Squared: Write once, Rust anywhere
This is a README FROM THE FUTURE, in that it described the workflow for something that doesn't exist yet.
Squared is a project for authoring pure-Rust libraries that can be integrated into any language on any operating system or environment. Squared can help you...
- publish a cross-language API for accessing your cloud service;
- squared currently supports Java/Kotlin, Python, JavaScript, C, C++, and Go, but adding new languages is easy.
- package up common code for use across mobile devices.

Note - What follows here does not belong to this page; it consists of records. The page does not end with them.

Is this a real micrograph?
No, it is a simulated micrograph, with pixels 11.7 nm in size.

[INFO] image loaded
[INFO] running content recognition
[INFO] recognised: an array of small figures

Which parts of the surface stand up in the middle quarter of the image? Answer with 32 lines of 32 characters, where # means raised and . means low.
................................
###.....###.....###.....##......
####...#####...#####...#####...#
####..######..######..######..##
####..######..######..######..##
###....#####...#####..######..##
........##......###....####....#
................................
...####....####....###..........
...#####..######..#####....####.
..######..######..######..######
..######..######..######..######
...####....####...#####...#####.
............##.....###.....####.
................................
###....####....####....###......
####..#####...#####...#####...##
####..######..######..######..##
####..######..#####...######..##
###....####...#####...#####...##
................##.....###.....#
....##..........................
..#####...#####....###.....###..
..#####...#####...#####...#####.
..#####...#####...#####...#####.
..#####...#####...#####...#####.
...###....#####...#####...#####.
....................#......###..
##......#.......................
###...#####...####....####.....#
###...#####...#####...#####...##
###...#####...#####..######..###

Want to see how easy squared can be? Check out our tutorial.
Pick your poison
squared can be used in three modes:
Mode | Performance | Sandboxing | Distribution |
---|---|---|---|
Raw FFI | 😎 Native | ⚠️ No | Portable binary artifact |
Sandboxed FFI using rlbox.dev | Good | ✅ Yes! | Portable binary artifact |
WebAssembly component | Good | ✅ Yes! | WASM module running anywhere, including the web |
Here are the key differences between the modes
- Raw FFI -- compiles Rust to native code and packages the library as a binary artifact with cosmopolitan. This offers the best performance, particularly for libraries that make good use of SIMD, but (a) means that you have to distribute a binary artifact, which can be a hassle; and (b) does not offer allow the library to be sandboxed.
- Sandboxed FFI -- compiles Rust to WebAssembly and then uses rlbox.dev to compile that to native code. Indirecting through WebAssembly costs some performance (typically around 10%) but gives the benefit of sandboxing. This means that the Rust code can be treated as untrusted by the host application.
- WebAssembly component -- compiles Rust to WebAssembly. This comes with a slight performance hit but offers sandboxing and means that you can distribute one binary that runs everywhere (including in browsers!).
Tutorial
How squared works
You start by creating a Rust library whose public interfaces follows the squared conventions, which means that you stick to Rust types and features that can readily be translated across languages. The body of those functions can make use of whatever logic you want. For example, suppose you wanted to publish some logic based on Rust's best-in-class [regex][] library. You might write:
#![allow(unused)] fn main() { pub fn find_username(s: &str) -> String { let r = regex::compile("@([a-zA-Z]+)").unwrap(); if let Some(m) = r.captures(s) { m.to_string() } else { panic!("no username found") } } }
You would then install and run squared
:
> cargo install squared
> cargo squared build
Since you don't have a squared.toml
, you'll be asked a few questions, and then squared will run. The result will be a set of libraries that allow your code to be used transparently from other languages. You can also run cargo squared setup
if you prefer to just run the setup commands and not do the actual build.
More advanced Rust code
The find_username
function is fairly basic. squared
supports more advanced interfaces as well.
Public item types
squared works by parsing your lib.rs
module to determine your public interface. It only allows the following kinds of pub
items:
pub fn
to define a public function.pub struct
orpub enum
to define a public struct, enum, or class (see below).pub use crate::some::path
to publish some part of your crate.
You will get an error if you have other public items in your lib.rs
because squared does not know how to translate them to a public API. If you wish to include them anyway, you can tag them with the #[squared::ignore]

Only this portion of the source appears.